“Neighbors” – or more aptly ‘get off my lawn: the movie’ – is suburbia’s worst nightmare: a quiet young family versus the horde of an unruly, perverse and destructive frat house. Equal parts heart and raunch, this latest Seth Rogen gem is all laughs.
New suburbanite parents Mac (Rogen) and Kelly (Rose Byrne) have a rude awakening when a fraternity moves in to the large Victorian house next door. Conflicted with the fear of appearing like noise-complaining crotchety old people compared to the young partiers, while also attempting to maintain a little of their youthful sprite themselves, Mac and Kelly befriend frat president Teddy (Zac Efron) and vice president Pete (Dave Franco) with the hope of having some control over their neighbors. At first, Mac and Kelly succumb to the intoxicating life of the party but when the partying becomes relentless night after night, Mac calls the cops on Teddy and thus is born an epic rivalry to force one another off the street. Strategies range from the perverse to clever to downright mean.
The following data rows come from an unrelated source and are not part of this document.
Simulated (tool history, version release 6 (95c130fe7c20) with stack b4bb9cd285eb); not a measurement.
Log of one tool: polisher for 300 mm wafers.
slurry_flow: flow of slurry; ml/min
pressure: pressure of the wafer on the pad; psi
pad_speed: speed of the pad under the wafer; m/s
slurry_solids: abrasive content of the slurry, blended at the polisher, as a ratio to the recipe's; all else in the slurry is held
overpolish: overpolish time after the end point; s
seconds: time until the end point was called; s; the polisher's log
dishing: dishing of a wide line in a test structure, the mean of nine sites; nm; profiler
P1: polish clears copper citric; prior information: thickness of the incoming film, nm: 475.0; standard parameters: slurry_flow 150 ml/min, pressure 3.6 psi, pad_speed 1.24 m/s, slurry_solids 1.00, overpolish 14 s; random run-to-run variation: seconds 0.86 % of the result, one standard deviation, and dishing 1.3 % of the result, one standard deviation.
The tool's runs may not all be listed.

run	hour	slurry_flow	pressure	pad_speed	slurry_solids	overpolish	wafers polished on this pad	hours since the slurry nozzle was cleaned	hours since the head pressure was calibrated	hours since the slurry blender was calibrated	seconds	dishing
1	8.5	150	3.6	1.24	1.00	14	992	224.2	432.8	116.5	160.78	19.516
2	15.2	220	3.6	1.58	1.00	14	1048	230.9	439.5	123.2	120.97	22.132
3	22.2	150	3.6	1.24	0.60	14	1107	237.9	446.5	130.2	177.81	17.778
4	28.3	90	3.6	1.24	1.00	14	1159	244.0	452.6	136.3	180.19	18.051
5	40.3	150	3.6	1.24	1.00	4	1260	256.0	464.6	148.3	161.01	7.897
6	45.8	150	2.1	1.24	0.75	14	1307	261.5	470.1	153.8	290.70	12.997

“Neighbors” is a perfect concoction of stoner comedy, slapstick and situational humor. Director Nicholas Stoller (“The Five-Year Engagement”) is no stranger to mixing raunch with tenderness and he covers all the bases here: frat house perversions, hilarious them-versus-us antics and the sheer awkwardness of finding your footing as a new parent. While the ridiculous – and sometimes jaw-dropping revenge antics – provide the belly laughs, the film gets strong support by tapping in to a conflict many young adults experience: is your life over when you have a child? Rogen and Byrne are a delight as they battle both parenting and Zac Efron. By adding the tender parenting plot line - something probably more relatable than having a frat house next door – “Neighbors” becomes a strong modern comedy.
But be warned: if raunchy comedy just isn’t your choice of party drink, sitting this film out might save you some stress. “Neighbors” takes the frat house genre to a new level with over-the-top perversions. By today’s standards, the G-rated old days of “Animal House” are long gone — though there are some funny nods to traditional frat house antics, like fictitiously explaining the origins of the toga party and beer pong.
Rose Byrne and Seth Rogen are a perfect team as the frustrated parents. Together they relay their lines with the natural flair of a seasoned improv troupe. Rogen generally sticks to his usual routine while Byrne gives the rest of the cast a run for their money.
Compared to Rogen and Byrne, Zac Efron plays it straight, using his half-naked body to its fullest extent to mask that he isn’t quite as strong a comedic actor as the rest of the cast. While everyone else seems to be doing improv, Efron comes across as sticking strictly to the script. However, Teddy’s overly macho arrogance and naiveté adds some charm to an otherwise overwrought stereotype.
Rounding out the cast is Christopher Mintz-Plasse and “The Mindy Project’s” Ike Barinholtz, who is a rising comedic character actor, here siding with Rogen and Byrne against the tyrannical frat house. Barinholtz’s comedic style fits perfectly in Seth Rogen’s cinematic circus. Even Dave Franco (James Franco’s brother) does a fine comedic job, even though his Pete is often the film’s voice of reason. Franco is quickly proving to be more versatile — and especially more emotive — than his brother.
Universal Pictures. MPAA Rating: R. Running time: 1 hour and 36 minutes.